Courts Dismantle Trump's Immigration Architecture, One Proclamation at a Time
What happened
On April 24, the DC Circuit Court of Appeals struck down Trump's January 2025 proclamation declaring an 'invasion' at the US-Mexico border, ruling 2-1 that the presidential proclamation power to suspend entry cannot override the Immigration and Nationality Act's mandatory asylum procedures. The ruling removes the legal hook the administration used to block credible fear interviews and run summary removals. Judge Justin Walker, a Trump appointee, dissented sharply on three grounds, including the argument that 18 USC Section 1252(f)(1) stripped the district court of authority to issue the injunction at all. On April 29, the Supreme Court hears arguments on Trump's effort to end Temporary Protected Status for Haiti, covering about 350,000 people, and Syria. SCOTUS has already allowed Trump to strip TPS from over 600,000 Venezuelans. Multiple SCOTUS rulings on immigration, birthright citizenship, transgender athlete bans, and mail-in ballot counting are expected by the end of June.

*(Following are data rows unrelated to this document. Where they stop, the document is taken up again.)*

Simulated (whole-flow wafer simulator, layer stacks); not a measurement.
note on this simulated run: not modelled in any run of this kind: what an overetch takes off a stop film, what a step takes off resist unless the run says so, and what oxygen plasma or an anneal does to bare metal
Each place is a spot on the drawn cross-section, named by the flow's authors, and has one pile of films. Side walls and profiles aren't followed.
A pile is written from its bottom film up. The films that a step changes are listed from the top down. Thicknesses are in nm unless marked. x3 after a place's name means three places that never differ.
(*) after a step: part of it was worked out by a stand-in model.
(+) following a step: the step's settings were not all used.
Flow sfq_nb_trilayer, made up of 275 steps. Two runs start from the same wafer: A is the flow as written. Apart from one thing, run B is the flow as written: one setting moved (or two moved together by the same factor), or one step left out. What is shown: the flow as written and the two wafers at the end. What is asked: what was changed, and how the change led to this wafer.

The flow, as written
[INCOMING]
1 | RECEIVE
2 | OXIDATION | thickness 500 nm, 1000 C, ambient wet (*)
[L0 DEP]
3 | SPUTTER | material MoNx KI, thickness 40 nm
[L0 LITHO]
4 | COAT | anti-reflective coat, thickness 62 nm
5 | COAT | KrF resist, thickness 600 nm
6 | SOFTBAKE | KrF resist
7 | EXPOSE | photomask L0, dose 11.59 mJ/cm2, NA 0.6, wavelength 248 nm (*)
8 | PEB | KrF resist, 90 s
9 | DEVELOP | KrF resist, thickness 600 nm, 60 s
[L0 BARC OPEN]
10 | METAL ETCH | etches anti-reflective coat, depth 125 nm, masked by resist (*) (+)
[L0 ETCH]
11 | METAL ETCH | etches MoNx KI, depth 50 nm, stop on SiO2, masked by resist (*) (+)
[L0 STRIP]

The courts are not blocking Trump's immigration agenda by ruling against him on the merits. They are blocking it procedurally and on statutory grounds, which means Congress, not the courts, holds the actual fix, and Congress is not moving.
The Hidden Bet
The DC Circuit ruling restores asylum access at the border
The ruling removes a legal hook but does not mandate any specific processing. Agencies still control how quickly they staff ports of entry, how many asylum officers they deploy, and whether they challenge the ruling's scope. The injunction can be stayed pending SCOTUS review. The practical effect on the ground may be near-zero for months.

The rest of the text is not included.